Jennifer (JJ) Rosenbaum

Faculty of Social Sciences

Executive Director, Global Labor Justice-International Labor Rights Forum

Profile

JJ is Executive Director of . JJ is an attorney, organizer, and human rights strategist advocating for human rights, decent work for all, and fair migration.  

For over two decades, JJ has used legal, policy, and advocacy strategies to win access to rights and collective power for low-wage workers and advised workers’ centres on transnational grassroots collaborations.  
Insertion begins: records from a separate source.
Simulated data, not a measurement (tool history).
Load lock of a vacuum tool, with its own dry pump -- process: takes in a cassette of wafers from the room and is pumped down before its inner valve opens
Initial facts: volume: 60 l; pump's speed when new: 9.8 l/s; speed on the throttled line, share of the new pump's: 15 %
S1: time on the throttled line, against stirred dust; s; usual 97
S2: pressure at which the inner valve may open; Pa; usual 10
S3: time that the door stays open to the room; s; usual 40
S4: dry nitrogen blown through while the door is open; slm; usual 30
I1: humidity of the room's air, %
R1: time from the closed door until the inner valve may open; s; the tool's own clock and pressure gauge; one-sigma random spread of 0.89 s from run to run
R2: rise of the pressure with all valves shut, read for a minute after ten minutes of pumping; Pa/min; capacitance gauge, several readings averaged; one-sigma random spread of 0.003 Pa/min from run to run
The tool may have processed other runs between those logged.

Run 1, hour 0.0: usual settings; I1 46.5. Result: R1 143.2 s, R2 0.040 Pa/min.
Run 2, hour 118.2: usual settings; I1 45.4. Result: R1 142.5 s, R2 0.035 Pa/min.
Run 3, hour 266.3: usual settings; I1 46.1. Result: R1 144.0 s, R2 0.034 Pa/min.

Global Labor Justice-International Labor Rights Forum (GLJ-ILRF) is a strategy hub supporting transnational collaboration among worker and migrant organizations to expand labour rights and new forms of bargaining on global value chains and international labour migration corridors. GLJ-ILRF follows over a decade of work by JJ on the US Gulf Coast where after Hurricane Katrina she created a new model of movement lawyering as the founding legal and policy director for the National Guestworker Alliance and the New Orleans Workers’ Center for Racial Justice. JJ has litigated cases before trial and appellate courts and led the human, labour, and migrants rights strategy for campaigns including the Signal workers, who exposed labour trafficking from India to the Gulf Coast after Hurricane Katrina, and the Justice @ Hershey’s campaign, where hundreds of foreign students won new regulations for the cultural exchange visa program.

JJ has extensive experience with human rights investigations, legal strategies that build collective power, and advising worker, immigrant, and community organizations. She has testified before Congress, writes and speaks globally, and is regularly consulted by national and global media.

She is the union and employee co-chair of the American Bar Association’s International Labor and Employment Committee and lectures on labor migration and comparative social justice lawyering approaches at Harvard Law School. She is a member of the Gilder Lehrman Center’s Modern Slavery Working Group at Yale University. She previously held a Robina Fellowship at the Orville H. Schell. Jr. Center for International Human Rights with a focus on the intersection of global supply chains chains and labour migration. JJ is a graduate of the University of Tennessee and the Harvard Law School. 

Further information about JJ and her work can be found .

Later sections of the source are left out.